Skip to main content

Viewing and Inspecting Data

Pandas is a powerful library in Python, which provides flexible data structures that make data manipulation and analysis more straightforward. This tutorial will guide you through viewing and inspecting data using Pandas.

Getting Started

Firstly, we need to import the pandas library. We'll also import NumPy for good measure because it can come in handy when dealing with numerical data.

import pandas as pd
import numpy as np

Loading Data

We can read various types of files using Pandas, but for this tutorial, let's use a CSV file as an example.

df = pd.read_csv('your_file.csv')

Replace 'your_file.csv' with the path to the CSV file you want to load.

Viewing Data

Once you have loaded your data into a DataFrame, you might want to view it. The head() and tail() functions allow us to view the first and last rows of the DataFrame, respectively. By default, they return 5 rows, but you can specify a different number as an argument.

df.head() # view first 5 rows
df.tail(3) # view last 3 rows

Inspecting Data

Now that we can view our data, let's inspect it further.

Shape of DataFrame

Use the shape attribute to get the number of rows and columns in your DataFrame.

df.shape

Information about DataFrame

The info() function provides a concise summary of your DataFrame, including the number of non-null entries in each column.

df.info()

Descriptive Statistics

The describe() function provides descriptive statistics of the DataFrame, such as mean, median, standard deviation, minimum, maximum, and quartile values. By default, it only includes numerical columns, but you can include other data types by passing the include parameter.

df.describe() # for numerical columns
df.describe(include='all') # for all columns

Checking Data Types

You can use the dtypes attribute to check the data types of each column.

df.dtypes

Counting Values

The value_counts() function is particularly useful for inspecting categorical columns, as it counts the number of each unique value.

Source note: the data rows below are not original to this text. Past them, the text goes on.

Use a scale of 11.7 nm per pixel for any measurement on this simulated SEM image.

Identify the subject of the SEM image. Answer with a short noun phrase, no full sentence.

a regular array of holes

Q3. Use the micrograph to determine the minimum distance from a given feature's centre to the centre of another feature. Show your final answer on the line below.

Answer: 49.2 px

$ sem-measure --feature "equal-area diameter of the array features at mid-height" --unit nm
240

df['column_name'].value_counts()

Replace 'column_name' with the name of the column you want to inspect.

Unique Values

To get unique values in a column, use the unique() function.

df['column_name'].unique()

Conclusion

With these basic functions and methods, you can view and inspect your data in diverse ways. Remember, getting to know your data is one of the most crucial steps in any data analysis task. Happy analyzing!